|
Re: Please help me find
I have a Green Ryobus ONE+. I bought it at a garage sale for five dollars years ago. I popped a battery in it and a new Freud saw blade and it ran like a champion. The story of a Milwaukee sawzall burning up is an odd one and I would say rare. Because we wouldn't even call other brands of reciprocating saws SAWZALL if it wasn't for the Milwaukee brand. Jerome Schnettler or Edward Ristow in 1951 created the Sawzall reciprocating saw, and it was such a hit we now call EVERY reciprocating saw a SAWZALL, no matter what manufacturer produced it. Same goes for the circular saw, while (I think) Porter Cable was the first to place a circular saw in the hands of carpenters. It was Skil who made them popular all across the world. When you are on the job men who have DeWalt, Makita, Milwaukee, or Hitachi will call their saw a Skil saw.
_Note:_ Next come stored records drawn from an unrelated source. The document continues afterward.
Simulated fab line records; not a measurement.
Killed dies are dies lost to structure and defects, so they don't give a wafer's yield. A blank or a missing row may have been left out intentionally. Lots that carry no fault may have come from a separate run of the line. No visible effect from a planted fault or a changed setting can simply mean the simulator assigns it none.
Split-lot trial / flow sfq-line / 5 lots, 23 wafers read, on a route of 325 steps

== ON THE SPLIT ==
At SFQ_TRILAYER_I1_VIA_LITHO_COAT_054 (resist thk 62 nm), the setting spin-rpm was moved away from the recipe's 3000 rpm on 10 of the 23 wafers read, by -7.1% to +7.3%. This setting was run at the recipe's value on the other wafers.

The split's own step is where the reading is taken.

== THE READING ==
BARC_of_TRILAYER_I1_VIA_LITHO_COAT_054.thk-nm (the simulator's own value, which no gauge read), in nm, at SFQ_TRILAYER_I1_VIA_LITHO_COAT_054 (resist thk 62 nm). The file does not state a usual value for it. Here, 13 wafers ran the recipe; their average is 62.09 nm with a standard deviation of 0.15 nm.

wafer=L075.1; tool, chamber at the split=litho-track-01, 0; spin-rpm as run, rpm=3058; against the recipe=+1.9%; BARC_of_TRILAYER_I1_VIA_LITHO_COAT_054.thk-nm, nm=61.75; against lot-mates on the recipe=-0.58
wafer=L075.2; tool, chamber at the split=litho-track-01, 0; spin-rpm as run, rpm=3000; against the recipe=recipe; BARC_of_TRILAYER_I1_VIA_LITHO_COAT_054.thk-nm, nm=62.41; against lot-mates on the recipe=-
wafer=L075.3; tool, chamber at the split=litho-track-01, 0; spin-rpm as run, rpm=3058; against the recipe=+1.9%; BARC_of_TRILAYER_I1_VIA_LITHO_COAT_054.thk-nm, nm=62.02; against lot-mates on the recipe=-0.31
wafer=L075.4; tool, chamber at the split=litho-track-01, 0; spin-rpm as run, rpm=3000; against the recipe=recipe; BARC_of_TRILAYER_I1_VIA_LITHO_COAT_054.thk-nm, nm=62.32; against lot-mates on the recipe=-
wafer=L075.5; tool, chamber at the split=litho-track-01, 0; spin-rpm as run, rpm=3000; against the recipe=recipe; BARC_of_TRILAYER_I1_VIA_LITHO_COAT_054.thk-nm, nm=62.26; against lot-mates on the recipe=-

I used my father's Milwaukee sawzall for years, it was from the 1960s, but changed it out for Mikita because of the weight issue. No reason to use a 20 lb saw opposed to the new light 7 lbs saws of today.
__________________
"all experience hath shewn, that mankind are more disposed to suffer, while evils are sufferable, than to right themselves by abolishing the forms to which they are accustomed."